By Jeff Brazier
The conversation needs to be had. The top half of the National league is arguably as strong as the bottom half of League 2, yet you get the impression that the burning issue is very quietly being swept under the carpet by the EFL.
In 1987, Scarborough were the first non-league side to earn the right to play in the Football League via promotion. Non-league football then had to wait a further 16 years for a second promotion place to be made available in 2003 via a play-off competition. If these things are being reviewed and implemented every 16 years, we should have seen a third spot introduced three years ago. In my opinion, it’s long overdue.
I’ve heard it many times: ‘Yeah but turkeys don’t vote for Christmas’. I’m slightly offended by the lack of foresight and competitive spirit that clearly restricts this third spot being opened up. What about how Sutton have gone straight to competing at the top of the division following promotion without adding more than a few additional players to the squad?
But for Macclesfield for financial reasons, we haven’t seen a promoted team return to the 5th tier since Grimsby, who spent 5 seasons in League 2 before coming back down. Was there ever a logic in questioning the point of bringing a third side up because they’ll likely just come straight back down again? Taking a glance at the League 2 table today suggests that the recently promoted ex-National League clubs who occupy three of the top five places won’t be fulfilling that assumption anytime soon.
Once upon a time it was assumed that getting promoted meant you would have a tough season ahead because there was always a step up in class. I imagine that the outlook of many of the big clubs in the Vanarama vying for league football will feel they have the squads and the finances to be able to compete at the top of League 2 right away. It wasn’t necessarily expected of Sutton but certainly if Stockport, Wrexham, Chesterfield or Notts County were promoted you would almost expect it of them, so what does that say about the difference between the two tiers?
Let’s look from another angle. Teams that are relegated into the 5th tier find it difficult to find their way back out again. The last 6 sides to come down are all still with us. It took Orient two years to bounce back and that first season they very nearly flirted with a further relegation. Hartlepool took 4 seasons and a certain Dave Challinor to find their way back and York City have ended up in the National League North.

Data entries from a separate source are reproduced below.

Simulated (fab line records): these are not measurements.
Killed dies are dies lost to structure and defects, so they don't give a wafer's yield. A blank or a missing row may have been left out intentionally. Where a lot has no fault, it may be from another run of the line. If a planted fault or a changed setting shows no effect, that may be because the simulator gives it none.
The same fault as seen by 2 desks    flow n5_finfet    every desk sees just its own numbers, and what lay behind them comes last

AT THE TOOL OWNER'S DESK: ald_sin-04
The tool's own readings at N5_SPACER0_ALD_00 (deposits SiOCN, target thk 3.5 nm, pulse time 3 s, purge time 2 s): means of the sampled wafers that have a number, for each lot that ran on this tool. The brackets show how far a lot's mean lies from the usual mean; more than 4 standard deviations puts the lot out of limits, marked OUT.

You have to go back to 2016 to find the last club to return at the first time of asking, Gary Johnson’s Cheltenham. With only five relegated teams earning promotion in the last ten seasons, it’s evidently a lot harder to do well following relegation than it is to succeed in League 2 following a promotion.
The EFL know this and so do the clubs. There are a number of affluent, well supported, well run sides waiting to get through the bottleneck and likewise a number of cash strapped strugglers all waiting in line to confirm the inevitable. Each year, two National League sides go and consolidate their Football League status which forces down another two clubs into the relegation battle.
I’d like to see a return to the feeling that the levels were weighted fairly and appropriately, like the teams in the league above were superior in quality to those in the league below and that’s simply not the case. Because of BT Sport’s coverage, relegated sides might actually be better off spending a few seasons in the 5th tier, a few seasons of TV money and fans returning because their side is more competitive. Why are the EFL holding on to them?